Kamalu is getting tamed

At last Kamalu is getting tamed….This is about Kamalu one of the two best friends I ever had whom i feel am connected by an invisible string forever. She is getting married tomorrow or well in our comical sense the cow is getting tied to a coconut (cow being her and coconut being the idea of marriage. It reminds me of the joke marry the cow and rotate it Ha Ha) . They knew me inside out and we three were like a family and felt we knew each other for many many “janmangal”. I really mean it when i say soul mates are bonded forever. Its eternal and it is one of the most amazing and divine things which you experience in your life and needless to say you need to feel it at least once in your life time.

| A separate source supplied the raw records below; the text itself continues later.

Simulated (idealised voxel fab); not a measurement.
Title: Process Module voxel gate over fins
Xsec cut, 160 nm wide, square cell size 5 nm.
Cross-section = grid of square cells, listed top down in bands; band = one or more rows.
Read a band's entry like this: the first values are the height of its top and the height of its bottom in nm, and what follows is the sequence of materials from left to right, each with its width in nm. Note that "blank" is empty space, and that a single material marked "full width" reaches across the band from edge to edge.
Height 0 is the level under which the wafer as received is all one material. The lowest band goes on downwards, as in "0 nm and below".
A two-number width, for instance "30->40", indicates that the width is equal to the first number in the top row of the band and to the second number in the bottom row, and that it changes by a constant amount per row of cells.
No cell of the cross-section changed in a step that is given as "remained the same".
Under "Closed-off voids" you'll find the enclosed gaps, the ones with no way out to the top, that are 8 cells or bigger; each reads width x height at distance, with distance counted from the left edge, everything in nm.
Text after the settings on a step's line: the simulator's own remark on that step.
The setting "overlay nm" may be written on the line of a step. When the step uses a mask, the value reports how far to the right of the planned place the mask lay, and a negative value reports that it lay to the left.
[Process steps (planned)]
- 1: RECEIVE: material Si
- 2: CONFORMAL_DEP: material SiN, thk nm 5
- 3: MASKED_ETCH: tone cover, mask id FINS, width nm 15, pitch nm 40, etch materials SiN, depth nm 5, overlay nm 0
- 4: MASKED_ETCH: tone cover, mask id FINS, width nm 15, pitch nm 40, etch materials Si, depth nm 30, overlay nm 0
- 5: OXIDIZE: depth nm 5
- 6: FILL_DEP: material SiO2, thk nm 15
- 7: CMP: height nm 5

When I left home for the first time for my graduate studies I was a totally confused person……I had this huge crush and adoration for a guy that time and i remember all my friends then telling me not to go for the professional degree as we all felt I would never be able to woo that person if I went away from home. Those were our childish notions and assumptions but i did lose a lot of sleep over that thought for many many months and felt my world was crumbling and i am being torn apart. Well some things are felt deeply when you are young and innocent and every little thing is given a lot of divinity by your fresh and sensitive mind and it always felt as though it was a life and death matter . But anyways i left for graduation and hence I met our good ole Kamalu blooming with her wits and charm and enthusiasm.

I still remember the first day I met Kamalu. We all stayed as paying guests during our graduation times and Kamalu was the first one to talk to me. I was put in her room but thankfully there was this motherly caring girl in our room (third person other than me and Kamalu) who protected me from Kamalu’s loud and lively antics. Kamalu was this larger than life personality, had a very loud tone, (OH yeah you can hear her loud and vivid from any where and everywhere) was passionate about friends and lived life to the full. I felt totally intimidated about her because there I was a confused, dreamy, unrealistic, gone case selfish brat and there she was matured , level headed , spiritually elevated, firm minded who even at that young age knew what mattered the most in life and was never confused or vulnerable about herself. She never had any inner conflicts and everything was simple and clear to her in solid words. She was firm and strong and above all had a heart full of joy and immense love which always drew people towards her like a honey bee. She was the star among the juniors and seniors of our college and hostel mates.

A true woman of substance. I felt like I was meeting Melanie from the book Gone with the wind (OK apart from Kamalu being loud and noisy everything else fits). If you are in her good books then you are saved otherwise no matter how much ever you try you can never enter into that firm precious heart of hers. You need some kind of a special covalently bonded grey matter to enter in her good books. Once you are there you are safe and secure for life. She has protected me from every negative bit of the outside world who was ready to pounce on me during my rough patches. And am sure she has made a difference to many others too.

I guess I was blessed to experience the very divine idealogy of soul mate. How much ever we live in denial and isolation. I guess we three are connected forever and will always be though each of us have nested in our own cozy corner and is playing our part to keep on going forward. Though miles apart I feel I can still reach out to both of them and nobody can ever take their place. I still feel sometimes that we three are in the same place laughing and talking and teasing eachother pouring our heart to eachother. Lot of people have tried to define and assume and interpret different things about us telling us what the right ending should have been. But i know in my heart that they knew me well and would always stand up for me and would never be negative about me. That is all that matters. The tears shed are our ours and ours only. It will always be there for us to relish and feel the sweet pain. Time will prove our closeness maybe.

Long live true bonds….. Happy married life Kamalu. You are treasured forever.
This is dedicated to Melanie and Rhett from Scarlett.